Succeeding amid the ever-increasing demands of working life requires sisu – a Finnish concept that denotes a unique blend of hardiness, phlegmatic determination and gritty courage. In a study funded by the Academy of Finland, VTT and the University of Helsinki delved into the essence and significance of sisu in areas such as wellbeing and coping in working life. This study is the first of its kind: to our knowledge, sisu has never been studied so systematically and multi-methodologically.
Today's employees have a lot to cope with: they must be able to withstand stress and uncertainty, work in a self-directed manner, continually develop themselves, and think creatively. A better understanding of sisu can help us identify what kind of people succeed under these conditions and whether people can develop these gritty characteristics.
VTT and the University of Helsinki's Department of Psychology analysed the concept of sisu to discover what it is, how it could be measured, and how it is reflected in people's behaviour, performance and wellbeing. Sisu was studied with the aid of questionnaires, laboratory tests and physiological measurements. For example, individuals' stress reactions and performance were measured during tasks that demanded true grit.
Good sisu, bad sisu
Sisu turned out to be a multidimensional characteristic. At its best, it enables employees to tap into their hidden strengths and progress tenaciously towards their goals, even when this means outdoing themselves. At its worst, it can also lead to harmful behavioural and operating models. For example, it can make people accept overly difficult challenges, demand too much of themselves and their loved ones, or plough stubbornly onwards in the wrong direction.
"In our study, we confirmed that self-assessed sisu consists of several sub-characteristics that can be encapsulated in two different characteristics: beneficial sisu and harmful sisu," says University Researcher Ilmari Määttänen from the University of Helsinki. These characteristics can be measured using a questionnaire developed during the study. The questionnaire can identify the levels of a person's various sisu-related characteristics, thereby improving self–awareness and opening the door to personal development. It can also promote recovery and wellbeing at work, which helps to prevent burnout.
Sisu impact indicators
The study analysed how sisu is linked to a person's biosignals and brain activity during moments of acute stress. This was measured in laboratory tests in which people performed demanding tasks or had to immerse their hand in ice water. The results were modelled with the aid of machine learning.
"For example, the individuals assessed their degree of agitation after completing a problem-solving task. The individuals who reported feeling the most agitated had sweaty hands and heated brain activity during the test, and also scored highly for harmful sisu," said Senior Scientist Johanna Närväinen from VTT.

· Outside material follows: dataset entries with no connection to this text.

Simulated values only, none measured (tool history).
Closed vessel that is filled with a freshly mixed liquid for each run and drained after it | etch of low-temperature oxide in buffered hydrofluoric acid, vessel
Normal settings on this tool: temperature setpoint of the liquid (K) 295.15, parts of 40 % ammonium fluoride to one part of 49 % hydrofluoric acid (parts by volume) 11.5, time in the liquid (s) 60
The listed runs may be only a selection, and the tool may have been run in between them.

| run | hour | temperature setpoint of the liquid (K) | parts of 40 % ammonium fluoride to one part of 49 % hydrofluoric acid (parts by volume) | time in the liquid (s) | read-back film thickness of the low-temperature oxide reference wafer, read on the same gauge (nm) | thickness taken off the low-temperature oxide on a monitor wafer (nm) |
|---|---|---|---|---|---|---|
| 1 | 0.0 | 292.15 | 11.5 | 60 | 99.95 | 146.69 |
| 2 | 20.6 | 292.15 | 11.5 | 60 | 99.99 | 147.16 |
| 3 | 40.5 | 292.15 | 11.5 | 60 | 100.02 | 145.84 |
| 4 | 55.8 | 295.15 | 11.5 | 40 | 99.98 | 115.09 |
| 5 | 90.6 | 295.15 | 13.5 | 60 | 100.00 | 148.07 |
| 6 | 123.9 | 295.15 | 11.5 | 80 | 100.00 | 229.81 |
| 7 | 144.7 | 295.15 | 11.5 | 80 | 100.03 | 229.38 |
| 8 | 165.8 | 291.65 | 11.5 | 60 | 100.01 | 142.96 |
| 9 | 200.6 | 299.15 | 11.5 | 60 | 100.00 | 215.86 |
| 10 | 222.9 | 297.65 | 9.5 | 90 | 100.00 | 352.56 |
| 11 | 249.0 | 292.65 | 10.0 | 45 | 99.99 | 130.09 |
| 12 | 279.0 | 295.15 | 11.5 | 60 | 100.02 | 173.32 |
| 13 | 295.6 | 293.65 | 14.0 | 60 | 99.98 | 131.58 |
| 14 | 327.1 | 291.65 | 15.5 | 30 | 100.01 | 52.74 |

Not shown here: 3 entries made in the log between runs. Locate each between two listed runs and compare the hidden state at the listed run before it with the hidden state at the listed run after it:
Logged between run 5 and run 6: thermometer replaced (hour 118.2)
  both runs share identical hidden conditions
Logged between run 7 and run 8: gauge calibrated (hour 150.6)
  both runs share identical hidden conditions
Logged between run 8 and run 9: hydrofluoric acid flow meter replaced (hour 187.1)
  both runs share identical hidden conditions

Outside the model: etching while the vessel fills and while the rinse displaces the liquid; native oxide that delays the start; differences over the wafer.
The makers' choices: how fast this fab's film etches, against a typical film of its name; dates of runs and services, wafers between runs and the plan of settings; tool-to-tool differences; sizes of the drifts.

Measurements were also taken at people's workplaces and in everyday contexts. Participants' physical loading and recovery from stress were measured for a period of three weeks with the aid of measuring devices, fitness trackers and Moodmetric smart rings. Additional data about the day's events and participant's mood was collected using a daily questionnaire.
Potential future projects could analyse whether sisu changes over time or examine the cognitive strategies associated with sisu.